The road to triggering Article 50
Following the UK Referendum, many including the Prime Minister, may have thought that triggering Article 50 would be a formality. It had initially anticipated that this could be allowed under governmental prerogative allowing her to instigate the process at her will. Unfortunately, a legal challenge was mounted which suggested that without an Act of Parliament this was impossible. The Government at the time had thought that his was nothing more than a nuisance and that the Courts would kick such a legal challenge into touch. Little had they anticipated that the High Court would actually find that an Act of Parliament was indeed required.
Fast forward a number of months an Appeal lodged by the British Government resulted in the Supreme Court sitting for the first time with a full Chamber. After much deliberation, they too concluded that indeed an Act of Parliament was required.

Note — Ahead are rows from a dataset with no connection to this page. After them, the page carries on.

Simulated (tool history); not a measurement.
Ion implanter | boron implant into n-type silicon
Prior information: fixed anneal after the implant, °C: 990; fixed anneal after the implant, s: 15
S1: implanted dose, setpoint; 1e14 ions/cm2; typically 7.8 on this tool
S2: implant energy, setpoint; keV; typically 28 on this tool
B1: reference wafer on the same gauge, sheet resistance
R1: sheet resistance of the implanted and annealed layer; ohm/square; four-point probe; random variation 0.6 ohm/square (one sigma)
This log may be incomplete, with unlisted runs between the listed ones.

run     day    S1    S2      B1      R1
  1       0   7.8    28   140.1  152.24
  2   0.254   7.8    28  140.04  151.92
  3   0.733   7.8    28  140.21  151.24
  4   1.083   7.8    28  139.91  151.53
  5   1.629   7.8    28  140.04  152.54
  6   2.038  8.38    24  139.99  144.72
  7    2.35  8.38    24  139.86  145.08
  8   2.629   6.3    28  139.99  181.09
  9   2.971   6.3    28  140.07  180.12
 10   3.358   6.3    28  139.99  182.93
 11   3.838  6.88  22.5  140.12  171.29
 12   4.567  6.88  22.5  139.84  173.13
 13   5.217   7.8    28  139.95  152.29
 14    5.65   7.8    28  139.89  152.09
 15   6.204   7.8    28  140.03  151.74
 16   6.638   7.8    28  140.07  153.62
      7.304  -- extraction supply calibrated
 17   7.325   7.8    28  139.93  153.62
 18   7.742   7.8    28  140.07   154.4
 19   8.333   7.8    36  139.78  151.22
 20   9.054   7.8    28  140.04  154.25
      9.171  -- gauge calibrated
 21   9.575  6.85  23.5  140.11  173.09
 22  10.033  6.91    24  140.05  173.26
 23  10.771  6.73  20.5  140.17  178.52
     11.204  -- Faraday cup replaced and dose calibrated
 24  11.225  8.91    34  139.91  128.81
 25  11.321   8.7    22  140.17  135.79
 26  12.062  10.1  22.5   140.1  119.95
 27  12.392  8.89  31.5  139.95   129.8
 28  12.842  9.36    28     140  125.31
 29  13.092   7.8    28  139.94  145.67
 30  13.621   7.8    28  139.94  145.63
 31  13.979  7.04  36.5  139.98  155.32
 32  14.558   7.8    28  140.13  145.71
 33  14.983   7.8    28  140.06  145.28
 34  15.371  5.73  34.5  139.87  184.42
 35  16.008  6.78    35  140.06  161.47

A swiftly prepared Bill followed, with doomsayers from the Labour Party and the SNP indicating that they would table numerous amendments to the Bill so as to force a revote. The Liberal Party for their part suggested that it would be necessary for the deal eventually agreed to be put back to the people of the United Kingdom in a further Referendum. In reality, little became of such talk, as when it came down to the vote few MP’s were prepared to be publicly seen to be flouting the “will of the people”.
The matter then went to the House of Lords who were much more boisterous than the House of Commons. They, after a substantial debate tabled two amendments, the first that there should be a vote in Parliament at the end of the negotiation period and secondly, that the UK Government should come out and make it clear that EU migrants in the UK would be allowed to stay. The Government however stood firm and stated that it was not prepared to have its hands tied in relation to negotiations, as to do so would weaken rather than strengthen its position. They simply rejected the House of Lords amendments and sent the Bill back to the House of Lords for them to pass. They capitulated. The Bill then obtained Royal assent, thereby becoming an Act of Parliament allowing the Government at least to be able to trigger the divorce with Europe.
Just when the Prime Minster thought however that things were about to settle down so that she could get on with negotiations, the SNP announced that they would be seeking a further (2nd) Scottish Referendum on the basis that the Scottish people had voted to stay in the UK on the basis that the UK were part of Europe. The SNP stated the 2nd Referendum should occur between the Autumn of 2018 and Spring 2019 prior to the negotiations with the EU having been ratified.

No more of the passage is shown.